Peter Richardson

Looking back, the achievements of Rolling Stone as a countercultural beacon in the 1970s may be taken for granted. But a closer look reveals how unlikely it really was.  

That’s part of what writer Peter Richardson hopes to show with his new book, “Brand New Beat: The Wild Rise of Rolling Stone Magazine.” Richardson, a San Francisco-based author of previous books about the Grateful Dead and Rolling Stone writer Hunter S. Thompson, takes a deep dive into how the magazine shaped the narratives around music, politics and cultural identity during a tumultuous time in American history.  

Richardson will visit Bend to talk about his book on the OSU-Cascades campus May 13.

Growing up in the San Francisco Bay area, where Rolling Stone was born, Richardson was eight years old when the first issue came out in 1967 and in high school in the mid 1970s, when the publication arguably reached its peak influence.  

The book focuses on the first 10 years of Rolling Stone, before the magazine moved to New York in 1977. After that, the media landscape changed quickly with the rise of music videos, cable TV and the internet, Richardson said. 

“For the first 10 years, they had an incredible run,” Richardson told the Source. “They had a great run afterwards too. They won awards; they made money; they were the #1 rock magazine and much more than that. But the first 10 years, I think, were the most interesting. I think a lot of people think that.” 

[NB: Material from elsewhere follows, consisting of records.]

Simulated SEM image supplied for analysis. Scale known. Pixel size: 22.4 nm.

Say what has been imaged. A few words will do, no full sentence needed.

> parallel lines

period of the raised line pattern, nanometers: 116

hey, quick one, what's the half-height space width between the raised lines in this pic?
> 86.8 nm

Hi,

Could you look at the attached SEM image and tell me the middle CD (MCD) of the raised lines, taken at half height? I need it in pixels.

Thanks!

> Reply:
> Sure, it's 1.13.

In many ways, Richardson said, the rise of Rolling Stone was a longshot: it didn’t have much money, it was based in a relatively smaller market and focused on the counterculture — a movement most mainstream media scoffed at. Furthermore, the man who started it, Jann Wenner, was a 21-year-old University of California, Berkley dropout. 

Luckily, he had the help of his mentor Ralph Gleason, a columnist with the San Francisco Chronicle who shared Wenner’s passion for rock ‘n’ roll. 

Wenner and Gleason had another advantage, Richardson said. Though San Francisco may have been far from the center of the media universe, it was at the center of a culture-changing movement of which the rest of the world had little awareness. 

“Rolling Stone went all-in on the counterculture and its music,” Richardson said. “They had a kind of front-row seat in San Francisco. They could see what was happening in the Haight-Ashbury and the bands that were coming up.” 

To report the book, Richardson got access to the magazine’s earliest records, which are locked in a warehouse in New Jersey. He quotes from correspondence between editors discussing the magazine’s writers.  

“There’s some really incredible stuff in there,” Richardson said. “It was extraordinary stuff to be able to go through. I quote or sample a lot of it in the book.” 

He also chronicles the role of the magazine’s early writers such as Cameron Crowe, Lester Bangs and Greil Marcus, as well as New Journalism giants Hunter S. Thompson and Tom Wolfe. 

Richardson said he aimed to take readers beyond the stereotypes and caricatures that dominate today’s public perception of the counterculture movement.  

“I try to give that a little bit more time than it usually gets,” he said.  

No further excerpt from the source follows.